Tuesday, May 18, 2010

How I Spend My Time Now

Sheepishly I must admit that I am among the world's worst packers. I am the girl who goes to the beach with eleven sweaters (just in case the beach is chilly at night), four books, and sunscreen in SPFs 5 to 100, but no bathing suit; the camping trip with no socks or matches but hiking boots to match every outfit. Thus, preparing to move all the possessions my family and I will need for basic everyday life for the next few months is quite a tall order for my poor self. I am fighting the urge to pack everything and leave my house with nice neat castles of laboriously stacked and labeled cardboard boxes, but it's hard. I love packing things up, but I do not love so much the realization (hypothetical as yet) that I have packed all of Mason's pajamas and every last pair of my contacts in a gigantic box on the bottom of the stack in the garage (knock on wood that my hypothetical doesn't become reality). So I am trying to make a list of everything that we will need and stick to it faithfully as I box up the unnecessaries permanently and pack up the necessaries in easily accessible bins and duffel bags. My goal this week is to get together all the things I can send back with Chris this weekend (we're switching vehicles so that I have the truck to bring back all the last-minute stuff and Mason's big items), but a number of things stand in my way:

1.) My organizational ADHD (I LOVE to organize, but I usually get distracted by all the cool things I uncover and end up moving on to another project prematurely...rinse, wash, and repeat.) Sidenote: interesting things I found last night include my social security card, a $20 Panera gift card from 2008, and my black Northface fleece. Not a bad score! Wonder what I'll find tonight?
2.) My sidekick who adores packing...er, unpacking. M thinks moving is a really fun new game I've come up with to entertain him. Example: I pack a dozen DVDs. M pulls out three and drops his pacifier in the box--what is to him, apparently, a fair trade. As M pushes the box flaps inside, I try to wedge a couple of Wii games in before he dives in headfirst. And so on in much the same fashion until I give up and let him climb the stairs.

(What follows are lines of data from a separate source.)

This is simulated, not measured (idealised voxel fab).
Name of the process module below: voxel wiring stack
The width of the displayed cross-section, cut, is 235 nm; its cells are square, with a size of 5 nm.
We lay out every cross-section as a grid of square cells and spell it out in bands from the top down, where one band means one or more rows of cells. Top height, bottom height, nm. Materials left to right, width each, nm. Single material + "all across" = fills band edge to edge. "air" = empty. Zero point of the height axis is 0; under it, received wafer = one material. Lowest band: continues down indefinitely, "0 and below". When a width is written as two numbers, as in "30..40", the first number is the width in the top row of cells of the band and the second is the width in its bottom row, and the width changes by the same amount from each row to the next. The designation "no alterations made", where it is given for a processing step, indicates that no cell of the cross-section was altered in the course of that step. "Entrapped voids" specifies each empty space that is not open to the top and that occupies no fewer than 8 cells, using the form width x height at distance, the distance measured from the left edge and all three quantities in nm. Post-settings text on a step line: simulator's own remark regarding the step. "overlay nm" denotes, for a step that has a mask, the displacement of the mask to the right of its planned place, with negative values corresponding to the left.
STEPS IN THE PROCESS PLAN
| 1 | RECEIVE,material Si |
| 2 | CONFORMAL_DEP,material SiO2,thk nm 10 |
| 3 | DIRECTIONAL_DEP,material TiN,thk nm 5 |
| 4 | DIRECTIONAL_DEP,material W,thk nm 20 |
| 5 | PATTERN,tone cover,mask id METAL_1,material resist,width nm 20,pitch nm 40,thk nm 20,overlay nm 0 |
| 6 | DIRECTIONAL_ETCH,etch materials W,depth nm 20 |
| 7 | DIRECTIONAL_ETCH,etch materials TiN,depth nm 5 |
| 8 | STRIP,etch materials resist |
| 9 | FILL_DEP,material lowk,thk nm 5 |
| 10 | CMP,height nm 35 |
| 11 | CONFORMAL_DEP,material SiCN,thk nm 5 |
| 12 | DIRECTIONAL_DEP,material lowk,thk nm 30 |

I was determined to finish culling all my teaching materials today and condense my office supplies to a manageable box or two, but I was quickly distracted by one of the funniest websites I've ever seen: http://www.notwithoutmyhandbag.com/babynames/14.html. I googled bad baby names, inspired by a coworker who has suggested some truly awful names for her baby (currently in utero). In her defense, I will say that you must be immune to other peoples' opinions when you name a child, so as long as you and your husband adore a name, then you should shrug off everyone else's input (albeit, you must be prepared to someday defend yourself against a hormonal teenager who seeks revenge on parents who named her Agatha). If you can live with a name for countless future years and are okay with your beloved child living with that name as well, then go for it. But don't expect people to swoon with admiration when you propose the name Hanley for a boy or Henry for a girl. You SHOULD remember, however, that naming a child is not your opportunity to draw attention to yourself; it is a grave endeavor that should be approached with the utmost thought and selflessness, lest your child hate you forever. Oh, and the funny website definitely mocked the name Mason (excerpt: Mason is my 2 year old son's name. It is in the top 100 boy's names for 2001. I think it is a stong boy's name. Why would anyone make fun of it?
Response: Because they're opposed to his secret Masonic orders trying to overthrow the government, along with Ted Turner, the secret Catholic cultists in the Supreme Court, and the Anti-Defamation League. Duh! ). Haha! Well, my grandfather WAS a Mason, so there you go. I'm all about names with meaning.

Well, there you go...evidence of why packing is difficult for me: I am a tangential creature. Seriously, though, take a look at this website because it is a hoot!

It's a good thing Miriam and Jen are coming over to help me wrangle SuperBaby while I get a few things together. Whew!